Withdrawal of Grievances – Is that With or Without Prejudice?

Can a union withdraw a grievance filed under a collective agreement without prejudice to any matter? In other words, can the union withdraw the grievance and then file another grievance of an identical nature in future without consequence?  Can the grievor file an application under a statute relating to the events giving rise to the withdrawn grievance?

The issue was considered in Albright Gardens and ONA (2015), 122 C.L.A.S. 74 (McNamee). After the employer closed its case, and the union advised that it was not calling evidence, the arbitrator adjourned the hearing to allow the parties to make written submissions. In lieu of written submissions, the union wrote to the arbitrator advising, in part:

I write to inform you and your client that ONA is withdrawing the above-noted Grievance without prejudice or precedent to either party’s legal position on the interpretation of the collective agreement. I note that ONA has provided an estoppel notice to the Employer with respect to ONA’s intention to rely on the strict wording of Article 12.02. I further note that ONA may be addressing this issue in the upcoming round of bargaining between the Parties.

No surprise, the employer took the position that “it is too late for the union to withdraw the grievance, and that it should be dismissed. It submitted that the union ought not to be able to listen to the evidence in an arbitration, and then seek to withdraw without prejudice, retaining the right to re-submit the matter to arbitration.”

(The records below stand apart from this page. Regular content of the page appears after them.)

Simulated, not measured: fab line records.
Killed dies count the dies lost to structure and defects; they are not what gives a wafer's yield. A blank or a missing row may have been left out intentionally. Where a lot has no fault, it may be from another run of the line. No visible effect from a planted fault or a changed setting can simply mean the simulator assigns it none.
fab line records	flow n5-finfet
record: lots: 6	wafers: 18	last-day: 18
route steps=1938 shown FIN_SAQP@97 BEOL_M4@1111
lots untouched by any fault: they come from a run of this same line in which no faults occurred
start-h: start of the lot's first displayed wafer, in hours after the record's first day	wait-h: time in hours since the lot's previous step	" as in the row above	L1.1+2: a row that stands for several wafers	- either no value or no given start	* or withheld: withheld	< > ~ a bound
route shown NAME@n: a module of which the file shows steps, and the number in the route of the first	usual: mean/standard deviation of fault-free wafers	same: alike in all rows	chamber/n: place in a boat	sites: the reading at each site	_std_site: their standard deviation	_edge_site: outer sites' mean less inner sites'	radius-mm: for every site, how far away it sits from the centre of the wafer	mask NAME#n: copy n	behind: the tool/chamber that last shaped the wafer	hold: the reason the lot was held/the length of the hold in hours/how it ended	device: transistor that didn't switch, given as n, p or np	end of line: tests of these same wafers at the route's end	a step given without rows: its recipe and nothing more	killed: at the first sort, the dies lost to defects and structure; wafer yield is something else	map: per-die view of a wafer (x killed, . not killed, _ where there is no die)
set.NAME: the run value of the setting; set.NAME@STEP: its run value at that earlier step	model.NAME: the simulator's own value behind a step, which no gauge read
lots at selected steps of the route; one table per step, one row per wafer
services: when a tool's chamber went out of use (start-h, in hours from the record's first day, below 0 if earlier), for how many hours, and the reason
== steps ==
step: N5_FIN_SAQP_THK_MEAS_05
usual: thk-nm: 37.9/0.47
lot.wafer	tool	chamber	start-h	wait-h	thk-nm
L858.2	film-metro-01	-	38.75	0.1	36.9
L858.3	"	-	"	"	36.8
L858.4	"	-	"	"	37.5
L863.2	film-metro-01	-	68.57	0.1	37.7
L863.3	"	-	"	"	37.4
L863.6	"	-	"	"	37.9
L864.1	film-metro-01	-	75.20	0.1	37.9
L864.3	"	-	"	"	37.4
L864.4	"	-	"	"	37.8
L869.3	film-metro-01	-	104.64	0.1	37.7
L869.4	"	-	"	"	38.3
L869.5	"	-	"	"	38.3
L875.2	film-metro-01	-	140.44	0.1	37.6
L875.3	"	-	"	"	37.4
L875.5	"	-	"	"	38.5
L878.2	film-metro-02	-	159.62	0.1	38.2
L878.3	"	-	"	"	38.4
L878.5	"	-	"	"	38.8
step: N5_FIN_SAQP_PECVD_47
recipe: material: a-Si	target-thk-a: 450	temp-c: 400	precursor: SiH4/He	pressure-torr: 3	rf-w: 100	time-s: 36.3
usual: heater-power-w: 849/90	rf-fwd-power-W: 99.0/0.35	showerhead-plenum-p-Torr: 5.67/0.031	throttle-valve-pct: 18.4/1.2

The arbitrator disagreed and concluded:

As I understand the thrust of arbitral jurisprudence with respect to this issue, I should not take it upon myself to dismiss a grievance when a party wishes to withdraw it from arbitration. Instead, I should leave it to any subsequent arbitrator or arbitration board to determine how any grievance, including the current grievance, which is placed before him, her or it should be disposed of. I concur with the results in those cases, and accordingly these proceeding are terminated without prejudice to any position that either of these parties might take in a subsequent arbitration.

There are many cases that deal with this issue. On the one hand I understand the reluctance to foreclose future proceedings. On the other hand, it would be nice, from a labour relations and cost perspective, to have some direction on the impact of the withdrawal on future proceedings.

The employer in the Albright case argued in the alternative, that the arbitrator:

… should issue a decision with respect to the withdrawal request, and provide some context as to what the matter was about and when the grievance was withdrawn. It says that a decision outlining the grievance, the facts and the stage in the process when ONA decided to withdraw would go a long way to prevent duplicitous litigation.

To some degree, the arbitrator did this.

The same arbitrator that decided the Albright case considered the issue even more recently in Peterborough County – City Health Unit v Ontario Public Service Employees’ Union, Local 327, 2015 CanLII 19723 (ON LA).

Two days before what would have been the fourth day of hearing, the union sought to withdraw the grievance on a “without prejudice” basis. The employer argued that the grievance should be dismissed on the merits, or that any withdrawal be “with prejudice”.  In correspondence with union counsel, the employer requested that the Union “pick up” the cancelation fees associated with the cancelled hearing date. The union declined this request and pointed to the language in the collective agreement that provided that the cost of arbitration was to be shared equally between the union and employer.

The arbitrator set out the details of the withdrawal and terminated the proceedings “without prejudice to any position that any of these parties might take in a subsequent arbitration”.

Perhaps the result would have been different had the arbitrator heard sufficient evidence upon which to make a decision on the merits. There would seem to be some support for that proposition. That being said, there is a growing body of case law supporting that a withdrawal of a grievance is without prejudice to any position that make in any subsequent arbitration regarding the effect of the withdrawal.

One wonders whether employers would be wise to table proposals during collective bargaining that where a grievance is withdrawn, other than by reason of a settlement or perhaps reasons beyond the reasonable control of the union, after an arbitration hearing has commenced or been scheduled that the union will bear the costs of the cancelled hearing? I obviously don’t think this will get any traction, but these cases do require consideration of the issue.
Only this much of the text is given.